Emergent dynamics of the Kuramoto ensemble under the effect of inertia

TL;DR

This paper provides analytical proofs for the emergence of complete synchronization in inertial Kuramoto oscillators, extending known results from non-inertial cases and connecting finite systems to mean-field models.

Contribution

It offers new analytical synchronization estimates for inertial Kuramoto systems and establishes the connection to kinetic mean-field models with global solution existence.

Findings

Synchronization occurs in large coupling regimes.

Finite system estimates match mean-field behavior as size grows.

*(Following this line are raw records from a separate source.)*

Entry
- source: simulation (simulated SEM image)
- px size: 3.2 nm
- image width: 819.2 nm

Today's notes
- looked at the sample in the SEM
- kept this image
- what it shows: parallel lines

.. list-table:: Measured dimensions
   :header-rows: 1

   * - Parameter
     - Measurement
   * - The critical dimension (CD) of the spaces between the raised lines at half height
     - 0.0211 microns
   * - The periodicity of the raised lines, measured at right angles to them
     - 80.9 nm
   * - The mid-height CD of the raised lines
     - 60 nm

Global existence of measure-valued solutions is proven.

Abstract

We study the emergent collective behaviors for an ensemble of identical Kuramoto oscillators under the effect of inertia. In the absence of inertial effects, it is well known that the generic initial Kuramoto ensemble relaxes to the phase-locked states asymptotically (emergence of complete synchronization) in a large coupling regime. Similarly, even for the presence of inertial effects, similar collective behaviors are observed numerically for generic initial configurations in a large coupling strength regime. However, this phenomenon has not been verified analytically in full generality yet, although there are several partial results in some restricted set of initial configurations. In this paper, we present several improved complete synchronization estimates for the Kuramoto ensemble with inertia in two frameworks for a finite system. Our improved frameworks describe the emergence of phase-locked states and its structure. Additionally, we show that as the number of oscillators tends to infinity, the Kuramoto ensemble with infinite size can be approximated by the corresponding kinetic mean-field model uniformly in time. Moreover, we also establish the global existence of measure-valued solutions for the Kuramoto equation and its large-time asymptotics.